Ringfort (Rath), Jerpointhill, Co. Kilkenny
Co. Kilkenny |
Ringforts
On a hill above the monastic ruins of Jerpoint Abbey in County Kilkenny, there sits a ringfort, the kind of early medieval enclosure that once served as a farmstead for an Irish farming family of some local standing.
These circular earthworks, known in Irish as raths, were typically defined by one or more banks of raised earth and an accompanying ditch, enclosing a living area where a household would have kept animals, stored grain, and gone about the business of rural life somewhere between the fifth and twelfth centuries. They are among the most numerous field monuments in Ireland, with tens of thousands recorded across the island, yet each one occupies a specific piece of ground for reasons that were rarely arbitrary.
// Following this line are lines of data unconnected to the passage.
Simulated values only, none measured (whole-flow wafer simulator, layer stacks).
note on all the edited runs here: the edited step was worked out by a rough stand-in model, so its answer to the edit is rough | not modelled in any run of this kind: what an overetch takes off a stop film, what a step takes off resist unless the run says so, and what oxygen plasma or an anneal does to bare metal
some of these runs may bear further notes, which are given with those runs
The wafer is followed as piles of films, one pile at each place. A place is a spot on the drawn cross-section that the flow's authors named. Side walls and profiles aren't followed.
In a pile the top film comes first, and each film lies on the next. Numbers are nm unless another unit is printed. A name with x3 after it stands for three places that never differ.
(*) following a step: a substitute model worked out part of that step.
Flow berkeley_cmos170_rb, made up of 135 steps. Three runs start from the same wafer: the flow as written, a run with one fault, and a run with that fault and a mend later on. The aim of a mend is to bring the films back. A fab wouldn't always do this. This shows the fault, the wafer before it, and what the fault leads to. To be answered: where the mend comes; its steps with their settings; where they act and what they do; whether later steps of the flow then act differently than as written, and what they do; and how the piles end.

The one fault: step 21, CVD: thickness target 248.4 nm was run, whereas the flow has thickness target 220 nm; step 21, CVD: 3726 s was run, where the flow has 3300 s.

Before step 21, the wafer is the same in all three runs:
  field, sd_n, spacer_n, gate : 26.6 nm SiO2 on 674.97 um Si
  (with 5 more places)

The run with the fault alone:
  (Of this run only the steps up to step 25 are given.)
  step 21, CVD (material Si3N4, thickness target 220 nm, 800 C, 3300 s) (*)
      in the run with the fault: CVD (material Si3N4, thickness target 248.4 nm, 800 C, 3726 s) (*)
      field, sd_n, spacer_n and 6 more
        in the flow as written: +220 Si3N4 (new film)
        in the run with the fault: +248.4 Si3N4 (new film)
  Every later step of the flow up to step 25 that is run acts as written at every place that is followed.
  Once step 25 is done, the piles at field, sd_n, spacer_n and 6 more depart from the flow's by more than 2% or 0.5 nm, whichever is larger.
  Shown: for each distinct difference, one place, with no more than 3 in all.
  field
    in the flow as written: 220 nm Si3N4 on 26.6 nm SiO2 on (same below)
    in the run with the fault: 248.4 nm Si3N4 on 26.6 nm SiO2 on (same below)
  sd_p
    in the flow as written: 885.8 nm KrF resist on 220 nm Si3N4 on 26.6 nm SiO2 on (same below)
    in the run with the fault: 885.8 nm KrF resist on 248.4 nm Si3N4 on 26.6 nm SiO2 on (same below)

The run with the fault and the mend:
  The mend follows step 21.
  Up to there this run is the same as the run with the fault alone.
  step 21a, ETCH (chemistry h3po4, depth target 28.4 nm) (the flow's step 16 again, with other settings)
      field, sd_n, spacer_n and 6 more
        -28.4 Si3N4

The location at Jerpointhill is quietly suggestive. Jerpoint Abbey, the Cistercian foundation established in the twelfth century just below, is one of the better-preserved medieval monasteries in Leinster, and the hill above it would have been occupied long before any monk arrived. A rath on that elevated ground would have commanded a view of the river Nore valley and the surrounding lowlands, the kind of position that made practical sense for a farming family keeping watch over livestock and land. Whether the two sites, the early medieval enclosure above and the later monastic complex below, ever had any direct relationship in terms of land use or ownership is not recorded, but the proximity is the sort of thing that rewards quiet attention.